Sample Tours to Visit One of Them if You Don’t Have Enough Time
For those that are limited to choosing one or the other due to time restriction, then there are two great choices for tours that are offered, which give you the best of each of the lakes, and include other locations that you can visit along the way.
6 Days Lhasa to Namtso Lake Tour
This six-day Lhasa and surrounding tour takes you to the stunning Lake Namtso, after a two-day stay in Lhasa, acclimatizing and visiting the amazing monasteries, temples, and sights of this City of Sunshine. The highlight of this tour, the visit to Lake Namtso, is a two-day excursion from Lhasa, leaving early in the morning to get the most out of the trip, since it is a 5 to 6-hour drive to the lake. You will stay overnight at the lakeside, where you can watch the sunset over the lake, and see the stars in all their stunning glory. Then, waking early to watch the sun come up over the eastern end of the lake, shining on its surface, you will have most of the day to trek around parts of the lake, visit the monastery on the Tashi Dor peninsula, and explore the area more, before driving back to Lhasa.
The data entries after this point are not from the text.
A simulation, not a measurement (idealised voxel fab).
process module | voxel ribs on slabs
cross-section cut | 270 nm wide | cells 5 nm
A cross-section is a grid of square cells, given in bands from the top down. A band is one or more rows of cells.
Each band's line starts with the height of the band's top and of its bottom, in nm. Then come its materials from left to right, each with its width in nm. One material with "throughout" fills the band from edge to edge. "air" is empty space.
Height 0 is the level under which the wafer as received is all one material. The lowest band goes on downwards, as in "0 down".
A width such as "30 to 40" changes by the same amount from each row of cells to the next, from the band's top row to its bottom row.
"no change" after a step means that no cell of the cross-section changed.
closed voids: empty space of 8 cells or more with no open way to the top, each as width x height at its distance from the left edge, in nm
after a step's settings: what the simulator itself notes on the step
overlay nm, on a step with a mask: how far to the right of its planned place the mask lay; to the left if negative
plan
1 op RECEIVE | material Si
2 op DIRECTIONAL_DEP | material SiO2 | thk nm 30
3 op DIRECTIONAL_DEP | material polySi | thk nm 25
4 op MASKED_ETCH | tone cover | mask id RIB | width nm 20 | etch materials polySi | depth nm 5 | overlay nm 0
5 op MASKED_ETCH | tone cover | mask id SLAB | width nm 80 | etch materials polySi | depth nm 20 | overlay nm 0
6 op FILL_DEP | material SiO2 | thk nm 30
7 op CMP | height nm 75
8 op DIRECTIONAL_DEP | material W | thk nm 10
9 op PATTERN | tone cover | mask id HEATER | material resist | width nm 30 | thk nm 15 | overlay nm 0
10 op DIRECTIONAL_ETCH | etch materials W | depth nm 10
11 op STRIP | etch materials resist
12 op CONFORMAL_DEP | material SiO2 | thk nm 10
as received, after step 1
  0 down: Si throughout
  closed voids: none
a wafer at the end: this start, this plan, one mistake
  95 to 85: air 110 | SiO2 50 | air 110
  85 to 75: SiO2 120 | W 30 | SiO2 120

5 Days Lhasa to Yamdrok Lake Tour
The general Lhasa and Yamdrok Lake tour takes about 5 days in total. After the first two days in Lhasa, acclimatizing and seeing the sights of the monasteries, Jokhang temple, and Potala Palace, you will head out overland towards Gyantse, along the S307 Provincial Road, which passes by Lake Yamdrok. The trip takes around 3-4 hours each way, and the first view of the lake comes as you reach the top of the Gampala Pass. As you crest the pass, the lake is laid out before you in the basin below, stretching as far as the eye can see. Surrounded by many snow-covered mountains, in the distance you get a great view of the holy mountain, Mount Nyenchen Khangsar, the closest holy mountain to Lhasa. You will get to drive down to the lakeside and spend the day there, exploring the area and getting photos taken with yaks and Tibetan mastiffs, before heading back to the Tibetan capital for the last night in Tibet.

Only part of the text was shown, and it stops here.